A key aspect of investing in hotel properties is planning for when you no longer wish to hold that asset.

However, Monique Rosszell, senior managing partner, HVS (Montreal and Toronto), says, “It’s surprising how many people don’t have exit strategies.”

As Rosszell explains, planning an exit strategy “should be started at the very beginning — the beginning of the [purchase process], the beginning of the development.” She also notes part of the reason a well-defined exit strategy is so important is because, “hotels are a much more complex asset class to own than, say office buildings, industrial or apartments, because it includes the business.”

And because of this, a significant number of factors play a role in this critical aspect of investment planning. “It’s key to have the exit strategy defined up front because it impacts issues such as your franchise agreement, your lender, who you’re going to work with [and] the terms of these agreements, because all of those do impact your exit,” explains Robin McLuskie, managing director, Hotels, Colliers.

Other key factors include how long you want to hold the investment, branding and whether you plan to operate the hotel or bring in a management company. “The exit strategy depends on the developer or owner’s vision — whether you’re going to invest in it; whether you’re going to brand, re-brand, de-flag,” Rosszell elaborates. “It depends what the developer wants to do and how deep their pockets are.”

Because every owner/investor’s vision for a hotel is different, any contracts or commitments associated with the hotel can be viewed as encumbering the property when being considered by future investors. “If you go to sell a hotel that has a brand and a management company, it’s encumbered, [because] it takes away the independence of a new buyer,” Rosszell explains.
That said, to a different buyer, those same contracts may be appealing. “If it’s a well-performing hotel with the management company in place, with the brand in place, that can be very attractive to some potential buyers,” Rosszell continues.

“It really is case by case,” agrees McLuskie, pointing to restaurant partners as another example. “If you’ve got a strong restaurant tenant and it’s a 10-year deal…in some cases that could also enhance your value because not everybody likes to run a restaurant.”
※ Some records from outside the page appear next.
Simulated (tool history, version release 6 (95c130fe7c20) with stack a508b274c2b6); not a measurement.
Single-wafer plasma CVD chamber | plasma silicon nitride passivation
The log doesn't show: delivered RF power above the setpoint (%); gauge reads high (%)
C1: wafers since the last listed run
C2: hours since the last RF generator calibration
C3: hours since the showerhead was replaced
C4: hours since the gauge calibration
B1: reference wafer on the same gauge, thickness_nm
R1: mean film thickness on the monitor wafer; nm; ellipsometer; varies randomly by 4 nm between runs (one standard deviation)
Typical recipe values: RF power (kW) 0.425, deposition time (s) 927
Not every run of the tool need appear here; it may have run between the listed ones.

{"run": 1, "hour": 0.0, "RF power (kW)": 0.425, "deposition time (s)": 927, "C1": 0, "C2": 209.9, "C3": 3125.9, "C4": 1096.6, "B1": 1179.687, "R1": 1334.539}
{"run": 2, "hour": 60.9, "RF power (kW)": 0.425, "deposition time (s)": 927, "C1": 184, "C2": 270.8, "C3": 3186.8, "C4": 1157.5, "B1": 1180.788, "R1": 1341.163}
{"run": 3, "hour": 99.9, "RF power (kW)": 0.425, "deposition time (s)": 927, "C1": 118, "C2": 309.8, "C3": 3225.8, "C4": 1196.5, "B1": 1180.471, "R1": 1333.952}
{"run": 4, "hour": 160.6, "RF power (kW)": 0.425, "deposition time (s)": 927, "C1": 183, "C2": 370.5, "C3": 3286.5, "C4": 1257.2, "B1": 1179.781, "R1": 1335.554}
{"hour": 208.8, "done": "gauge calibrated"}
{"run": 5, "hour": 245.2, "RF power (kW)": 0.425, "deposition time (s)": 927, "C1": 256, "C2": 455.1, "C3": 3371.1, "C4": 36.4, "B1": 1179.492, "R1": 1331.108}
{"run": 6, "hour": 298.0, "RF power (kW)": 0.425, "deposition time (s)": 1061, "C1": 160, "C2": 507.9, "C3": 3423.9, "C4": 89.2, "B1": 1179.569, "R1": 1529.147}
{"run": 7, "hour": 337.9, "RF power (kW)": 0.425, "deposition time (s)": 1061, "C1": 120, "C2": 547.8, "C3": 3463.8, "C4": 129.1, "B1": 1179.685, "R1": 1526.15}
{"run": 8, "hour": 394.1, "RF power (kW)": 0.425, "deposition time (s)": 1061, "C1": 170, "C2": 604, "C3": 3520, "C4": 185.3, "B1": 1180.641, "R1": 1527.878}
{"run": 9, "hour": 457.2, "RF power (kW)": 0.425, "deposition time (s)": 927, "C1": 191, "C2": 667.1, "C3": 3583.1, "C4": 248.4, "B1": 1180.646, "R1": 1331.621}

The location, age of the property and barriers to entry are also significant factors that must be considered. As Rosszell notes, “If there are high barriers to entry, your exit strategy is going to be that much easier in the sense that your value is going to be higher. In a lot of markets where there’s no land available, you can be pretty sure that whatever you purchased that hotel for, that value is going to be safe.” On the other hand, she stresses, “You shouldn’t be developing a hotel where there are no barriers to entry at a high price, simply because there may be so much new supply that comes in that could impact your performance [and value].”
It’s also critical to remember that an exit strategy is not something you can simply set and forget. It’s important to re-assess the market and adapt strategies to fit current and evolving conditions.

“It’s one thing to say ‘I’m going to sell in 2025,’ but it’s another thing to know where the market is going to be, in terms of the economy and interest rates and other factors that are out of your control,” McLuskie explains.

And, the current economic environment may force some investors to re-evaluate their exit strategies. For example, if local demand generators have shifted in recent years, existing property investment plans (PIP) may not make sense any more.

Rosszell gives an example of nearing a renovation planned for the seven to 10 year mark. If, looking at the market conditions, it doesn’t seem likely to the investor that they’ll see a good return on investment (ROI) for a $30,000/key renovation, then there are a few options to consider. “I either brand down, which only requires $10,000/key, or I sell, or I go independent,” she notes.

And if a hotel is reaching the point that it’s no longer viable, there are, of course, other options. The property could be re-developed or converted to a different use. “If the land is worth more than the property, you’re going to demolish and re-build to get to the highest and best use,” Rosszell explains.

Ultimately, there are a number of risk factors that must be considered when planning or re-assessing the exit strategy for your hotel investments. “There’s the performance risks, the operating risks, and the investment risks — and that includes your CAP Rate, your ROIs, your interest rates,” Rosszell shares. She also notes, as these factors become more conservative — as they are in the current economic environment — there’s more risk for investors.

“They’re seeing their mortgages increase substantially. As of mid-year 2023, onward, everybody’s re-financing because their mortgages are due, and they’re [facing] much higher interest rates,” Rosszell explains.

In current operating conditions, McLuskie also highlights the value of assets, such as an effective onsite team, especially given the ongoing labour challenges. “The hotel is only as good as its employees, so making sure that there’s a strong team on site is definitely helpful for buyers.”

Given that not all factors that influence a hotel can be controlled, McLuskie recommends regularly re-assessing your exit strategy. “A good time to do that is annually, when you’re preparing your next year’s budget and assessing the market conditions.”

However, both Rosszell and McLuskie acknowledge that financial and operational factors are not the only issues that influences how investors approach exit strategies. Ultimately, the main factor that decides this aspect of investment planning is the intent of the investor.

“We talk about two different returns,” says Rosszell. “One is ROI, which is return on investment. We also talk about ROE, which is return on ego. There are definitely trophy assets out there that people are interested in owning because of the return on ego, so they’re willing to take a lower ROI because of the cachet of owning this trophy asset.”

“Different owners have different strategies, it’s not really one size fits all,” McLuskie agrees. “There’s some groups that have five-year ownership windows — they put the capital in, they invest it for five years and then they flip it, and there’s no emotion to it.”

But, of course, this isn’t always the case. “The beautiful thing about the hotel asset class, versus office or other industries, is that each hotel has a story, so you’re able to spin a sale based on what the story is,” McLuskie adds.